Success tip - The mashed banana is all that sweetens these cookies so make sure it's a really ripe and spotty one.
How To Make Banana Peanut Butter Oatmeal Cookies
Making these peanut butter banana cookies is so easy! Here's how it's done:
- Mash the bananas in a mixing bowl.
- Add the nut butter and dry ingredients then stir well.
- Use a cookie scoop or ice cream scoop to portion out on a prepared baking sheet.
- Flatten with damp fingers, press in a few extra chocolate chips for decoration, then bake in your oven. You can even make air fryer oatmeal cookies. Instructions are included in the recipe.

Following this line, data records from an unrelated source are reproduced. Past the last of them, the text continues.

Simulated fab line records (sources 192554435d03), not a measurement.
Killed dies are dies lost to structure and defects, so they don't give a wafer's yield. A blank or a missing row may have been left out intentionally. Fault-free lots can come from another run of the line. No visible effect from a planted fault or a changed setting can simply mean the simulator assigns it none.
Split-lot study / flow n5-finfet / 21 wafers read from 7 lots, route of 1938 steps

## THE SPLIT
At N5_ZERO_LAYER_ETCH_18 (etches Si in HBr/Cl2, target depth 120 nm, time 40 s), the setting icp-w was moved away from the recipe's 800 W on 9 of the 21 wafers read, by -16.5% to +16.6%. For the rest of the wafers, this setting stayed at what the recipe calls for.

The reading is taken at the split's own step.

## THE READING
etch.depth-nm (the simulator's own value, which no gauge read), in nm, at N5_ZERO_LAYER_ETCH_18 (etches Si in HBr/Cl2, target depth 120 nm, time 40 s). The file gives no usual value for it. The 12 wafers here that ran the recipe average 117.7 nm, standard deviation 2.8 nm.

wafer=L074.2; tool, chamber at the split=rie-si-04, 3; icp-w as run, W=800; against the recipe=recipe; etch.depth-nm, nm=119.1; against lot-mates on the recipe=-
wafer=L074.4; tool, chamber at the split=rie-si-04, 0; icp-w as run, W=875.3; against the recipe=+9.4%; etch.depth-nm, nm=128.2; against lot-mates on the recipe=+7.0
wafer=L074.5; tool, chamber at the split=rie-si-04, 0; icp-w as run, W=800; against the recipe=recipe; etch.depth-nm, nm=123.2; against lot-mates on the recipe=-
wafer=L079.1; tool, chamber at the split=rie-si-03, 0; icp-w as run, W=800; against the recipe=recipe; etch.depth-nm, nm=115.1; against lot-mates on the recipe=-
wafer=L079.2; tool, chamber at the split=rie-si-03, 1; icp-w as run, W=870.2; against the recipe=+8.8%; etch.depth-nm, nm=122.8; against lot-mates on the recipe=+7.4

Make your cookies any size you like, just be sure to adjust the baking time accordingly. They should be baked until golden on the bottom and lightly browned and set on the top and sides.
Storing Cookies
Uncooked cookie dough can be left covered in the bowl for a couple of days in the fridge if you don't want to cook all of the cookies right away.
Store cooked and cooled Peanut Butter Banana Oatmeal Cookies in an airtight container in the fridge for up to 2 weeks. They can also be frozen for up to 3 months. Be sure to separate them with parchment paper before freezing so they don't stick together. They don't take long at all to thaw.
Recipe
Peanut Butter Banana Oatmeal Cookies
Author:Ingredients
- 2 medium very ripe bananas , (about 276 grams / 10 oz once peeled)
- 6 tablespoons peanut butter , or any other nut/seed butter
- 1½ cup (150 grams) rolled/old fashioned oats
- ⅛ teaspoon fine sea salt
- heaping ¼ cup (50 grams) chocolate chips , plus a few more to decorate the top
RECOMMENDED EQUIPMENT
INSTRUCTIONS
To oven bake
- Preheat oven to 350F (175°C). Line a large baking tray with parchment paper.
- In a large bowl, mash the bananas with a fork until a wet, smooth puree.
- Add the peanut butter and mix together, working out any peanut butter lumps.
- Add the oats, salt and chocolate chips and stir well to combine.
- Use a cookie/ice cream scoop to drop portions of the cookie dough out on to the lined baking tray. My scoop holds 3 tablespoons. If yours is slightly different adjust the cooking time a little to compensate.
- Lightly wet your fingers and press each cookie mound down into an approximately half inch thick round and smooth around the edges to neaten them up.
- Press a few chocolate chips into the top and bake for 11 to 12 minutes, or until golden on the bottom and lightly browned and set on the top and sides. These aren't a crispy cookie, so will have some give if you press into the tops.
- Transfer to a wire rack to cool.
To air fry
- Make the cookie dough as above.
- Line air fryer basket with a piece of parchment paper, making sure to leave some space for air flow around the edges. Alternatively, if just cooking one or 2 at a time you can cut small cookie sized squares of paper. Leftover uncooked cookie dough will keep in the fridge for a few days.
- Scoop the cookie dough out onto the parchment paper, then with wet fingers, press each cookie mound down into an approximately half inch thick round and smooth around the edges to neaten them up.
- Air fry, on the bake setting if you have one, at 325 for about 8 minutes or until golden on the bottom and lightly browned and set on the top and sides. All air fryers vary so keep a close eye on them in the last few minutes.
Paula says
I just made a batch of these cookies. They are excellent. I let them cook a little longer because I like the burnt flavor. This is one of the easiest recipes I have made over the past year and it will be my go to from now on.